What do we do for Thanksgiving?
There’s no family Thanksgiving tradition for us, but we’re creating our own now, first-generation style.
Denver, Colorado, Thanksgiving 2015.
With a flurry of snow outside, my then-boyfriend, now husband, slowly navigated our small rental car through the Denver suburbs, with me sitting in the passenger seat and our Chinese takeout in the back. The American Chinese restaurant next to a shabby gas station was the only restaurant open on Thanksgiving Day near our Airbnb. We were the only car moving on the street, and everything else was still and quiet. There was nothing but the sound of our rental car rolling over the snow, the squeaking of the windshield wipers, and the AC blasting warm air. Rows of suburban warm-lit houses passed by us with silhouettes of people inside.
That was our senior year of college. We were international students and neither of us had a Thanksgiving dinner to go to.

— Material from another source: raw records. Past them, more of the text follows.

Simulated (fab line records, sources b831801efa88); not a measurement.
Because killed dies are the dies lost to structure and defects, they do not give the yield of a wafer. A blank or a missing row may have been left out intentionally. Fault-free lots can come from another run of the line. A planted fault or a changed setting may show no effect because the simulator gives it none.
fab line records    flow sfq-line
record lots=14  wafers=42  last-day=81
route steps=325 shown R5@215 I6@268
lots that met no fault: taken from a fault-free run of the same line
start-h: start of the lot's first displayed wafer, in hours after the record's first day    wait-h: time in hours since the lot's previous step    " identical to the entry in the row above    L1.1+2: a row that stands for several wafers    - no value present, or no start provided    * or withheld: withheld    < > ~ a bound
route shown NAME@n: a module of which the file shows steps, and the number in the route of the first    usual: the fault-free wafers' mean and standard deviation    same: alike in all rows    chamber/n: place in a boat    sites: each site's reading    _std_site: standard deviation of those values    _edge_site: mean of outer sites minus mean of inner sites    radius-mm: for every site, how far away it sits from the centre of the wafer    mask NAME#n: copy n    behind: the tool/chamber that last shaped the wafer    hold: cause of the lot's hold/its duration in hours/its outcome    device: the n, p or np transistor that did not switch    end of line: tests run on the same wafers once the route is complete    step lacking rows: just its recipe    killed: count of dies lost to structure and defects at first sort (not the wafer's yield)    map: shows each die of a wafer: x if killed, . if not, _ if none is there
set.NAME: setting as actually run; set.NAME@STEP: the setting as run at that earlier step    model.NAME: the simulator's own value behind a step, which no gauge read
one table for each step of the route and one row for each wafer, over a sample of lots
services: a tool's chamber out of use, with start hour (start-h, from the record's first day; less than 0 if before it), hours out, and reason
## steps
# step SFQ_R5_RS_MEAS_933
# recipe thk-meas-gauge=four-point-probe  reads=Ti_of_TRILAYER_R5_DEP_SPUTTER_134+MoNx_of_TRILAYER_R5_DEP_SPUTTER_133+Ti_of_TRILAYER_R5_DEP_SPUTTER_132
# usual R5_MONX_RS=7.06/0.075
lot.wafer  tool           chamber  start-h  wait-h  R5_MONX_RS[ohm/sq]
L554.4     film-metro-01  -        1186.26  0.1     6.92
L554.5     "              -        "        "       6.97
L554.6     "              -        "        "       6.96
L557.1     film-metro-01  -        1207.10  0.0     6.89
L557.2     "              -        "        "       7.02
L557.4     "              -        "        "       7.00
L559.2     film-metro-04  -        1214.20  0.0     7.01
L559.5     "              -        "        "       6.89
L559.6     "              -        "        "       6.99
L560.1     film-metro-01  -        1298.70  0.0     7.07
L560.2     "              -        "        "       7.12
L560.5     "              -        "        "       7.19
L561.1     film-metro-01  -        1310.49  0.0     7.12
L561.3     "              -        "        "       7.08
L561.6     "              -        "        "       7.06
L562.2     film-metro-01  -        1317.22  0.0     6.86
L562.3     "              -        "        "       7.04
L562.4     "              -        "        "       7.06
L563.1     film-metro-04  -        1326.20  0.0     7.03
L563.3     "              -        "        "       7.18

Neither of us talked about how sad it was at the time, watching other people go home to their families and feeling rootless. The snow and the cold only made it worse. But we both talked a lot about it afterward - how sad it is to be in the US during Thanksgiving and not have a home to go back to when everything was closed.
What do we do for Thanksgiving?
I've been asking myself this question every fall since I came to the US. When I was still in college, the dining halls would shut down for almost the entire week and the campus would be completely deserted. I remember my American peers talking about getting rides home in the weeks leading up to it, and some of them skipping classes earlier that week so they could be home for almost ten days. Professors would cancel classes on Wednesday with little attendance expected anyway, and perhaps, to go home early themselves.
Everything signaled that no one was supposed to be on campus anymore, and it was time to go home, except that I didn’t have one nearby, and it was never feasible to fly back to Asia just for a few days.
For many international students like me, Thanksgiving week became a long weekend for us to leave campus and explore the rest of the US, except that I did not own a car, and the flight prices were astronomical. Over the years, I visited Orlando one year to stay with a family friend, then New York City another, participating in the frenzy of the Black Friday shopping experience in Times Square. In junior year, I visited my boyfriend in Houston. The two of us had a meal by the San Antonio Riverwalk, with groups of families walking by.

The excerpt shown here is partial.